Hibernian Brown Bread
3 cups whole wheat flour
1 cup unbleach all-purpose flour
1/2 cup old-fashioned rolled oats
2 teaspoons baking powder
1 teaspoon baking soda
1 teaspoon salt
1 1/2 cups buttermilk
1 large egg
1/2cup unsalted butter, melted
Preheat oven to 400F. Grease an 8-inch round pan
Whisk together the flours, oats, baking powder, baking soda and salt in a large mixing bowl. Beat together the buttermilk, egg and melted butter in large measuring cup. Make a well in the dry ingredients and add the liquid. Stir just until all the ingredients are evenly moistened. Turn the dough out onto a floured surface and knead three or four times. Form the dough into a ball, place it in the prepared pan, and cut a cross an inch deep into the top.

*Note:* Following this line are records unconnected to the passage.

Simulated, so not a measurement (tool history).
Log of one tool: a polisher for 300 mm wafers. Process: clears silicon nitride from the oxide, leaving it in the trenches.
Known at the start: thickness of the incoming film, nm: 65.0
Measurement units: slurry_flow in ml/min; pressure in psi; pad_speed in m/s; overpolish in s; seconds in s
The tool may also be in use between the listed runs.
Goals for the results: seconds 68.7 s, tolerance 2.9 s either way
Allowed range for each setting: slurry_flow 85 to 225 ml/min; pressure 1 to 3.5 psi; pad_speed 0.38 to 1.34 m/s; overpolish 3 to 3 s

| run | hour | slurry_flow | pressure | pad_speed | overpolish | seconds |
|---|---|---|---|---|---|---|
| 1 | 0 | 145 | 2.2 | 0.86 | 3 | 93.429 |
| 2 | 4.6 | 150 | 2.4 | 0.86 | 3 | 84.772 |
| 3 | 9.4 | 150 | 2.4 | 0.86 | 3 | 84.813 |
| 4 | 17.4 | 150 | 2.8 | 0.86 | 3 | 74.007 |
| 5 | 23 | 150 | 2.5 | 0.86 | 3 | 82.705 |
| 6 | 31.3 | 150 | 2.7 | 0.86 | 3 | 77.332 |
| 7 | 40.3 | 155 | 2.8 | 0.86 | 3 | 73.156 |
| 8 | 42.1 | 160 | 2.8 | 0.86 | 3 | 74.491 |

Bake at 400F for 10 minutes, reduce the oven temperature to 375F and bake until the bread sounds hollow when you tap the base and the top begins to brown, 30 to 40 minutes more. Remove from the oven and transfer the bread to a rack to cool. Drape the warm bread with a clean kitchen towel to keep it soft until you're ready to eat
Pairs Well With
This is a nice quick bread to have with soups or salads. A good sours of whole grain. It is from King Arthur Flour Whole Grain Baking.